Airbus needs to move large numbers of components to its assembly plants in France and Germany. This includes whole sections of planes.

Jul 13, 2018
Airbus and its many subsidiaries have come up with some wonderfully ambitious and interesting aircraft over the years. The double-decker A380 superjumbo is one example that comes to mind. 
But the plane that really stands out is the Airbus Beluga. It's arguably one of the weirdest looking aircraft in the world. 
The Beluga is a cargo plane designed to transport major sections of Airbus planes to its assembly plants in Toulouse, France and Hamburg, Germany from suppliers around Europe. 
And by major sections, I mean pieces as large as the middle and rear fuselage of an Airbus A320 airliner or the wing of an A350 widebody. 
In all fairness, Airbus also uses a fleet of barges and trucks to move components around Europe. 
Recently, Airbus unveiled a new generation of its bulbous cargo planes called the BelugaXL. 
It will take over for the current generation A300-600ST Beluga that has been in service for two decades. 
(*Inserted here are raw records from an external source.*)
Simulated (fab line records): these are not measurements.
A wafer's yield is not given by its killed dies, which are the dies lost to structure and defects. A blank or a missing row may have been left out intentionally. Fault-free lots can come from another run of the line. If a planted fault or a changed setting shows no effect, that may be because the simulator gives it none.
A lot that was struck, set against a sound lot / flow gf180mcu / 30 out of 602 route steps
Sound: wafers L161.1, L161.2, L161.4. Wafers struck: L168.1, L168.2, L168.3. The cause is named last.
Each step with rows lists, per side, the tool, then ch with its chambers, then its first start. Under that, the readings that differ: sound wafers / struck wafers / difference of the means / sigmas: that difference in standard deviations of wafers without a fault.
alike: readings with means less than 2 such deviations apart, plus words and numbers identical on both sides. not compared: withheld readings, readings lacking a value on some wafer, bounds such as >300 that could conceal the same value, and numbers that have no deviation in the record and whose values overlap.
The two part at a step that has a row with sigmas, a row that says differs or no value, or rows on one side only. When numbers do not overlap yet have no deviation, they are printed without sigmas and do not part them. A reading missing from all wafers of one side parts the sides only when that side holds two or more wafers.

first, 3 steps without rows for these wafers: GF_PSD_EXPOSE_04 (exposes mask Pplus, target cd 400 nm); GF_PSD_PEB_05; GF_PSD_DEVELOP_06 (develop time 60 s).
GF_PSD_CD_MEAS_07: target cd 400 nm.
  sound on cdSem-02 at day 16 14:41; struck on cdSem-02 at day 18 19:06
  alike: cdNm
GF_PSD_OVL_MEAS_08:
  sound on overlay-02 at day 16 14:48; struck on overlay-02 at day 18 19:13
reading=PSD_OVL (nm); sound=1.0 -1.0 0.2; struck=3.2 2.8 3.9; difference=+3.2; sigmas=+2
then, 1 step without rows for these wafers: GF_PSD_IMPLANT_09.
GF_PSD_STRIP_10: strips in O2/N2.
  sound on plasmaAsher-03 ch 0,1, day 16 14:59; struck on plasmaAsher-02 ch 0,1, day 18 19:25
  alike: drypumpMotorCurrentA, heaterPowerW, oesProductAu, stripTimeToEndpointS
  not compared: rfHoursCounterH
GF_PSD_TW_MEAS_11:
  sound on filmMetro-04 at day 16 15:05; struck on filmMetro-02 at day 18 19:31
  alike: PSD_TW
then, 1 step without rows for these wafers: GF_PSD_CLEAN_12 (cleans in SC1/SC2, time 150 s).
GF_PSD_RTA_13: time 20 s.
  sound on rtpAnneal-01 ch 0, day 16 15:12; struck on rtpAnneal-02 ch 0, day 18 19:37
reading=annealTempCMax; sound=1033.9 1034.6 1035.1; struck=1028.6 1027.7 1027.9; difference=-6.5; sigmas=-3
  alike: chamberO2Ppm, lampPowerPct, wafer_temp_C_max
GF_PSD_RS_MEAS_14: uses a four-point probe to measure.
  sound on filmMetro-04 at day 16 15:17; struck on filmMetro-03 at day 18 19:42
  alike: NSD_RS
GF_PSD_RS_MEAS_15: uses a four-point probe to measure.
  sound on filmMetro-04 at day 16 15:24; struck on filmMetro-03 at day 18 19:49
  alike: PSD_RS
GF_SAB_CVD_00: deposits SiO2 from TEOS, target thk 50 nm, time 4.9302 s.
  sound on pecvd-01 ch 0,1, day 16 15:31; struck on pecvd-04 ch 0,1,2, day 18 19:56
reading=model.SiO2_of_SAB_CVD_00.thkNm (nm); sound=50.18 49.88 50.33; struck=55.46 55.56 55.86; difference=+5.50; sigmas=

The Beluga derives its name from the large aquatic mammal to which it bears a striking resemblance. In fact, the new BelugaXL is even painted to look like the animal. 
According to Airbus, it decided to build the BelugaXL in November 2014 as a response to the greater transport and capacity requirements the company expects in the years beyond 2019. 
Since it's based on the Airbus A330-200F freighter, the BelugaXL is larger, with greater cargo capacity, and is expected to deliver superior performance than its predecessor.